[Image: On the roof of the wind tunnel, lit from below… Photograph courtesy of Benny Chan/Fotoworks].
As some of you will no doubt know, BLDGBLOG and Materials & Applications have co-organized an awesome event coming up on Tuesday, May 8, from 8-10pm, at the Art Center College of Design in Pasadena. It will be part of this year’s Silver Lake Film Festival.
The speakers? Ryan Church, James Clyne, Mark Goerner, and Ben Procter, discussing artistic connections between film, architecture, science fiction, and the city.
The venue? A converted wind tunnel, formerly owned and operated by Douglas Aircraft, recently rehabbed by Daly Genik Architects.
[Image: Courtesy of Benny Chan/Fotoworks].
For the project, Daly Genik led the “transformation of an industrial wind tunnel and support buildings” into a 24-hour arts education facility, complete with studios, classrooms, galleries, and offices – yet it’s the outside of the building that I find the most interesting (the wind tunnel itself, sadly, is just sort of a gigantic room with a huge ceiling).

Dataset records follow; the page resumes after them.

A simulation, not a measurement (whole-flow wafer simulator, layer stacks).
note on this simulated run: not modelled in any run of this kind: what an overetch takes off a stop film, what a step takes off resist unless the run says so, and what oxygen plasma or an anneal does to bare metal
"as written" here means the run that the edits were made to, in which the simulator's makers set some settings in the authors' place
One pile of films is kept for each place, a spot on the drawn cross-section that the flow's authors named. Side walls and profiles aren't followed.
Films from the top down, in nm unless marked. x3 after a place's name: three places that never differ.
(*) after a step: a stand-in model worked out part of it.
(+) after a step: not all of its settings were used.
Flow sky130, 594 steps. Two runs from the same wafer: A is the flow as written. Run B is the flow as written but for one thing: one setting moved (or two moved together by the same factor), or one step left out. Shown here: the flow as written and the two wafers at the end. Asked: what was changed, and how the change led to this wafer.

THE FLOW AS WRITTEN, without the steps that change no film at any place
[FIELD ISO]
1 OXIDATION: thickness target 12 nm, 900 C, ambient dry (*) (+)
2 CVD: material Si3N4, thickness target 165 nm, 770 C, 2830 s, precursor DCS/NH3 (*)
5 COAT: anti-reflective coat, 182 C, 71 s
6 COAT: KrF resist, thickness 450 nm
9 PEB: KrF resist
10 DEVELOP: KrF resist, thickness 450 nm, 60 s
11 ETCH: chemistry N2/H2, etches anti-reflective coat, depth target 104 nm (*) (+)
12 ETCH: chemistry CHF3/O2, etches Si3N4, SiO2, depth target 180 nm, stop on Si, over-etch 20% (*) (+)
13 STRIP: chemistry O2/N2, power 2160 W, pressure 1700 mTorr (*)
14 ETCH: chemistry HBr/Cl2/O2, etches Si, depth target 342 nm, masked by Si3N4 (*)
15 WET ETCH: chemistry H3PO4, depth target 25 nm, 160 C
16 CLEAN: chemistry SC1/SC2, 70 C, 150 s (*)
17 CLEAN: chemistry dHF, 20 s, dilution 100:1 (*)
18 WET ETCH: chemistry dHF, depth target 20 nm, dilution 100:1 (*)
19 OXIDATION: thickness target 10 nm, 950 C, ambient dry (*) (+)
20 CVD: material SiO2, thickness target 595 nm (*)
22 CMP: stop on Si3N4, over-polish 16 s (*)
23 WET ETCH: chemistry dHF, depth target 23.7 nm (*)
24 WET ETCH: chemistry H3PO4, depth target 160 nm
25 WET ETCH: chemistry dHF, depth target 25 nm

“The wind tunnel’s complex of concrete buildings had few windows,” the architects explain. This meant there were a bunch of “large, uneven, dark spaces” inside that needed brightening:
To open up the building, we cut windows and skylights in the thick street-front concrete walls and the roof, bringing light into classrooms and studios while making the program visible to the street. A certain amount of light escapes as a beacon allowing the skylights and signage to make the building glow.
These “strategic cuts,” in other words, now function both as light wells – or “sculptural skylights” – bringing sunlight in, and as lanterns, illuminated from below.
[Image: Courtesy of Nic Lehoux].
Further, because the architects “wanted the skylight installation to demonstrate an integration of design disciplines: structure, architectural form, and graphic design,” they worked “in collaboration with graphic designer Bruce Mau, ARUP structural engineers and Foiltec technicians.”
More technically, the skylights are “an assembly of translucent ETFE films stretched on a structural frame.” These “films,” however, are information-bearing; that is, the “surface can be printed with a pattern.”
However, this “printing” process is rather complex.
[Image: Courtesy of Nic Lehoux].
“In order to print the foil,” for instance, that foil must first be “irradiated with a high frequency energy source, then printed with cut rubber rollers.” Beyond even that, then, Bruce Mau – hired to design the print – was specifically asked to optimize the pattern “so that correct amounts of light would be transmitted” down to the classrooms below.
The interior space of the building thus appears to be stippled with indirect sunlight.
[Image: Courtesy of Nic Lehoux].
Finally, what appear to be solid light-boxes on the roof of the building are actually “huge pillows.”
A “compressor is needed to keep the pillows inflated… [and] to adjust the amount of natural light and heat entering the building… A timer, a seasonal clock, or light and thermal sensors can control the reinflation process.”
This system is part of the reason why the building was granted LEED certification by the U.S. Green Building Council.
In any case, come out on May 8 to step inside the building and see the wind tunnel itself – and to hear about science fiction, film, urban space, and architecture. More information on that event appears here.
(Thanks to Meara Daly for sending me the images! The Wind Tunnel was also covered, nearly three years ago, on Land+Living – who point us onward to this article in Metropolis).
Oh, I see, the foil is printed with information, not mere patterns or artwork. Seems the architects are quickly catching up with the artists in the textual wankfest department.
It is an awesome re-do though.
could you move the film show to another night? oh well . . .
Well, the “information” comment is my doing. Sorry you think it’s b.s.
I’m a student at this school and I have to say I can’t see how it gets labeled as “green”. Most of the lighting is natural, but it pretty much stops there. The main hall has cavernous 4-5 story ceilings, but the classrooms have walls that go up 1 story. The HVAC during winter hardly does anything to keep the building warm and the large glass walls leading to the outside don’t help either. All of the warm air is trapped up near those prism shapes on the roof and there are no fans to circulate air in the building. And since the classroom walls don’t reach anywhere near the ceiling you hear the booming echo of every other class in the building.
Ah, well . . . if you said it then it’s perfectly OK.
ahem, note to self: no posting before coffee.
‘scuse me, I have to take this call . . .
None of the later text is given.